The King of B2B Growth in 2025
Hey Friends,
Holidays are all about relaxing and recharging - if you do that on the stunning beaches of Roccella Jonica (RC), you’re hitting the jackpot.
Every August, I find myself drawn back to Roccella for a month of sun, sea, and a little time to reflect.
While the kids enjoy the long days at the beach, I get some precious moments to read, think, and truly recharge.
Lately, I’ve been focused on how to help my clients succeed in the coming year.
With so much uncertainty, what should we, as founders, do to thrive?
As some of you know, I’ve spent four years managing existing clients, renewals, and upsells.
I believe - no, I know - that your existing clients are the key to sustaining ARR growth and financial health.
I might even call it an obsession, something I remind my clients of every day.
A common theme in reports, articles, and LinkedIn posts is clear: growing your existing client base is far easier - and less costly - than acquiring new ones.
It’s as simple as that.
So, if I were an early-stage founder primarily focused on landing new clients, here’s what I would do right now:
Analyse and Prepare Your Customer Base
Start planning now to grow your existing business by 20% next year.
Begin by mapping out all your current clients.
Noting their start and end dates.
Surface any signs of churn.
Brainstorm about upsell opportunities.
Build a pipeline that tracks every stage of your client relationship, from onboarding to renewals, churn, upsell, wins, and losses.
Assign someone on your sales team to focus on renewals and upselling.
If your Account Executives handle upsells, just remember they’ll likely spend less time chasing new clients.
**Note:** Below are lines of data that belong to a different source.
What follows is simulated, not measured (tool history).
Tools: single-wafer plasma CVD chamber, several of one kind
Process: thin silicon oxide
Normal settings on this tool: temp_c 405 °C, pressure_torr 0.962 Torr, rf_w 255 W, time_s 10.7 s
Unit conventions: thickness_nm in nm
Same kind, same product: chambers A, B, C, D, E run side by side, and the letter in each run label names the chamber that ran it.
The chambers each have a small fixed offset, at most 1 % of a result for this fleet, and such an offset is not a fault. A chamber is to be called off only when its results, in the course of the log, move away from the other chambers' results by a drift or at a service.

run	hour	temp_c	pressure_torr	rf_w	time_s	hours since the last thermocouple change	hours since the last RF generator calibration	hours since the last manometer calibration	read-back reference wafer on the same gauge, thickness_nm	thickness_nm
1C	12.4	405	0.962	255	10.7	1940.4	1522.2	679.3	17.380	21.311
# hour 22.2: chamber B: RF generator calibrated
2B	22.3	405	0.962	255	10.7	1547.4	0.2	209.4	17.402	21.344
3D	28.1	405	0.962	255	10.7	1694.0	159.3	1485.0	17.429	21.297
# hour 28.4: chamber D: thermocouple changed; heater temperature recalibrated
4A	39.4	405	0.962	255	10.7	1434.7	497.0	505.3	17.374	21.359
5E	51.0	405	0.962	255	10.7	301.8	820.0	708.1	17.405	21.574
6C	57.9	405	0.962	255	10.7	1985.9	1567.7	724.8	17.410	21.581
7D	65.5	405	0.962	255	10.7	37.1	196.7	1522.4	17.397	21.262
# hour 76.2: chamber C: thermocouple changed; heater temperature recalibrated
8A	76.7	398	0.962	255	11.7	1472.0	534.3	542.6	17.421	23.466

Build a Dashboard for Your Key Metrics
Focus on these key performance indicators:
Renewal Rate >95%
Churn Rate <5%
Upsell Rate >20%
Managing Renewals
Renewals are crucial. If your renewal process is sales-led, your goal should be to initiate renewal conversations as early as possible - ideally, 90 days before the renewal date.
Contrary to popular belief, don’t ‘hide’ the renewal time like gyms often do with subscriptions.
Engage your customers early with meaningful, commercial discussions.
Fighting Churn
Churn is the enemy. You want to keep it below 5% of your annual baseline.
The key here is to engage - talk to unhappy customers, those who haven’t been onboarded correctly, or those with support issues.
Take care of them before they consider leaving.
Build an Upsell Pipeline
Now for the exciting part - growing your existing client base.
If you’re sitting on $1M in ARR, you can likely add another $200K next year by selling more to your current clients.
Think about:
New Users
New Geographies
New Teams
Price Increases
New Business Units
Treat upsells like new business deals: outreach, discovery, proposal, and close.
Even though you know the decision-makers and they’re already using your product, there are no shortcuts.
Summary
From the paradise of Roccella Jonica, I’ve read countless reports pointing to the same conclusion: growing your existing business is crucial in the years ahead.
Start planning to renew 95% of your clients and upsell by 20%.
Trust me, you won’t regret it.
Start today. Your future self will thank you.